Italian Cardinal: Cardinal Mahony Could Be Asked to Skip Conclave

Italian Cardinal: Cardinal Mahony Could Be Asked to Skip Conclave February 19, 2013

The Cardinal Mahony story just got bigger than the Archdiocese of Los Angeles. Here’s what the Washington Post shared earlier today,

VATICAN CITY — The controversy over Cardinal Roger Mahony’s vote in the conclave that will elect a new pope has now reached the Vatican, with at least one cardinal musing aloud that the former archbishop of Los Angeles should consider staying home.

Mahony, who led the nation’s largest archdiocese from 1985 to 2011, has been accused of hiding sexual abuse by priests and was recently sidelined by current Archbishop Jose Gomez.

Gomez announced that Mahony would no longer have any “administrative or public duties” after a court-ordered release of 14,000 pages of internal church records showed Mahony and others actively tried to shield abusive priests from prosecution. Gomez called the records “brutal and painful reading.”

Nonetheless, the 76-year old cardinal remains a bishop “in good standing” and retains the right to vote for the future pope until he reaches age 80. Gomez has since said he supports Mahony’s vote in the conclave.

On Monday, Italy’s main weekly, the Catholic magazine Famiglia Cristiana, put the so-called “Mahony affair” on the home page of its website, quoting the petition by left-leaning group Catholic United calling on the prelate to “stay home.”

The magazine also asked its readers to share their thoughts on whether Mahony should attend the conclave. Within hours, the magazine received hundreds of answers via its website, overwhelmingly asking the cardinal not to come to Rome.

“Cardinal Mahony should not only stay home from the conclave but retire to a life of prayer in a monastery,” read one typical comment. “It seems inconceivable to me that he doesn’t feel the moral duty to abstain from the conclave,” read another.

By Tuesday, Mahony’s case was on the front page of most of the main Italian newspapers, prompting the first reactions from within the Vatican.

In an interview with the daily La Repubblica, Cardinal Velasio De Paolis, the former head of the Vatican’s Prefecture for Economic Affairs and the pope’s envoy charged with reforming the disgraced Legionaries of Christ, said that “it will be up to (Mahony’s) conscience to decide whether to take part or not.”

De Paolis stressed that there is no formal procedure to stop Mahony from attending the conclave.

“The common practice is to use persuasion. There is no more that can be done. Cardinal Mahony has the right and duty to take part,” he said. “This is a troubling situation but the rules must be followed.”
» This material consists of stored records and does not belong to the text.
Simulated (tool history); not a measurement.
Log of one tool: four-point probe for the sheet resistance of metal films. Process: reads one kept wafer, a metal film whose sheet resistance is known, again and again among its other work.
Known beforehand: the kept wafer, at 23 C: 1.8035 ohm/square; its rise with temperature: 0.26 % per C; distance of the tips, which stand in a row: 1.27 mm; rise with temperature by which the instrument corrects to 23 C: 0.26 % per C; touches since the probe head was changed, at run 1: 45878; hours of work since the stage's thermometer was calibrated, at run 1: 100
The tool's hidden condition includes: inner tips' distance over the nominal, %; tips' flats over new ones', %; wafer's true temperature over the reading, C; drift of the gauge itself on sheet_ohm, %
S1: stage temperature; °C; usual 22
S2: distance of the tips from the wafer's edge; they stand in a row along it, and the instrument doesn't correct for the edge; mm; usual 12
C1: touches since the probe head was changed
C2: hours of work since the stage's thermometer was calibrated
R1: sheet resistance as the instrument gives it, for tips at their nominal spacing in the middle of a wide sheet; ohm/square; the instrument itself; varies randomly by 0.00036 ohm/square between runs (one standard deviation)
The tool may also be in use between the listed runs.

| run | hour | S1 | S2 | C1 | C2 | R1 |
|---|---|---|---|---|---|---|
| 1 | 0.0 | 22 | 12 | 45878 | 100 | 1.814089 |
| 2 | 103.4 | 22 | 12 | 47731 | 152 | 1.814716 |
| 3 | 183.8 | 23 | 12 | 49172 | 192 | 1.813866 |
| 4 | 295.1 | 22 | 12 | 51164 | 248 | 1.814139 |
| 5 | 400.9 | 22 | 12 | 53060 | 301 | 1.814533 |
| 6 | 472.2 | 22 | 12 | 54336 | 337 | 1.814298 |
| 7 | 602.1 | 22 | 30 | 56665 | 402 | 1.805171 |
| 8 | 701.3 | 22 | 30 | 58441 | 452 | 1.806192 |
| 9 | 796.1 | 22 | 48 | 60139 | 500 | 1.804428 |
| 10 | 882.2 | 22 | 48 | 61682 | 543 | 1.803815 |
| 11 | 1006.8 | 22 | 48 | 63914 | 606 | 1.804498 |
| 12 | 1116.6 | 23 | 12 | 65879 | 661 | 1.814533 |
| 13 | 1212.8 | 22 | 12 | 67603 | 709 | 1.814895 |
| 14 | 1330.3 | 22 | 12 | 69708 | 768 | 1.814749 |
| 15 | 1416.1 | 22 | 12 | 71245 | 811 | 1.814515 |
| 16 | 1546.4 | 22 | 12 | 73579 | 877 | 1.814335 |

According to De Paolis, only “someone with great authority” could advise “through a private intervention” that the retired Mahony not take part.

On Tuesday, the Italian news agency ANSA quoted Bishop Gianfranco Girotti, a former No. 3 official at the Congregation for the Doctrine of the Faith under then-Cardinal Joseph Ratzinger, as saying that “if his presence creates difficulties or embarrassment, then I think it could be opportune to renounce.”

“But the decision is up to him and his conscience,” Girotti added.

Read the rest.

More media outlets are picking up on this story. Meanwhile, Rebecca Hamilton asks the question of the hour: Should Cardinal Mahony Stay Away From the Conclave?

As for me, I just wish Cardinal Mahony would give it a rest. I also wish that he would stay home from the Conclave. I wish that he would stop publishing bizarre blog posts and that he would find the humility to accept that he is not a martyr. He is a miscreant who has been caught in his own sins.

I wish he could have been a better Cardinal and a better priest. If he couldn’t muster that, I wish he had at least been able to be a better man and a better Christian.

In the final analysis, if he had been either a good man or a good Christian, that would have been enough. If he had just been following Jesus, he would never have enabled priests he knew were abusing children to keep on abusing more children. His conscience would not have allowed him to do it.

I am not saying that he doesn’t have many good qualities. I don’t know him, but people are almost always mixtures of good and bad. It’s hard for a man who has spent so many years basking in flattery and cozened by yes men to suddenly find himself “all alone to weep his outcast fate” as Shakespeare put it. It is hard for anyone, but especially so for someone who has been pandered to and pampered for decades to come face to face with the fact that the only lies he has left are the lies he tells himself because everyone else knows the humiliating truth of his dirtiest sins.

I believe Cardinal Mahony is at that place. The blog posts he keeps publishing sound like deep denial with an overcoating of bitterness. They do not sound like remorse or repentance. It seems that he simply will not accept that nothing he says can change what he’s done and that no good he ever did can undo or wash away the harm he’s inflicted.